When improvisers performing onstage, athletes on a field of play, or writers building fictional worlds experience a shift in their perception of time, they talk about being in the flow. When this happens, their perception of time changes. They talk about time slowing down, or of not having any perception of clock time whatsoever. Writers get lost in the worlds they are seeing. A performance that lasts half an hour will seem over in three minutes. A play that takes five seconds off the game clock will seem like fifty seconds to a hyper-focused player. People in automobile accidents often talk about perceiving them in slow motion. In these situations, the mind is so locked into the local, the immediate, completely invested in being 100% present, that we experience the spacetime curve, a different kind of time. Einstein famously described these differences in perception of time as “When you sit on a hot stove, a minute will feel like an hour. Sit with a beautiful woman and an hour will feel like a minute.”
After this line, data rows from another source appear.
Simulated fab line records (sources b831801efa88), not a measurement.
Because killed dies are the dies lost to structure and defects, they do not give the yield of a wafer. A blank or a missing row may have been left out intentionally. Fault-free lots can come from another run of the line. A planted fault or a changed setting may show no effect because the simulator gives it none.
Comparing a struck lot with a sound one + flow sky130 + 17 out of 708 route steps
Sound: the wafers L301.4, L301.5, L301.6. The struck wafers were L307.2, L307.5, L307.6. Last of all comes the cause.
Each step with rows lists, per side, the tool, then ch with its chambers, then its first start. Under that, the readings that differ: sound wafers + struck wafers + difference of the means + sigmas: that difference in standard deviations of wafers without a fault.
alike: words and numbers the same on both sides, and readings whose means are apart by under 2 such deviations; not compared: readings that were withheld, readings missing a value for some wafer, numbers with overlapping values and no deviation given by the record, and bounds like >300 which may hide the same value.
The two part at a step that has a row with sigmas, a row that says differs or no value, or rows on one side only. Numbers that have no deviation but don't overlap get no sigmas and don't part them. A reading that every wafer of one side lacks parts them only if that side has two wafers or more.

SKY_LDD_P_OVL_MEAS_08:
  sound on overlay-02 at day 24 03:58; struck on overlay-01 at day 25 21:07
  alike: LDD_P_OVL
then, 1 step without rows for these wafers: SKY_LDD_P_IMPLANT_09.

One of the benefits of bigSTORY is that it helps create a tempo, and tempo is a key to producing a flow state. Stories, after all, have beats. And those beats depend on a good tempo. Dramatic pauses. Emotional lifts. Steady builds. Every story demands a different tempo. Venkatesh Rao has written an excellent book about tempo and flow states. It’s called Tempo. Some management experts like Tom Peters and John Nelson (a former rock band drummer!) believe that setting and maintaining tempo is one of the most important skills a manager can have.
Here, imho, is one of the biggest business benefits of good tempo: To the marketplace, and to your competition, it will look like you are moving at the speed of thought. Humming in tune with every network that matters. This is an illusion. Improvisers call it “the illusion of speed.” To your audience, it looks like you’re working lightning quick, but to those of you bringing the story to life, it seems as if you are simply in sync with one another’s intentions. You find a rhythm. A groove. And what makes it groovy is your shared sense of story.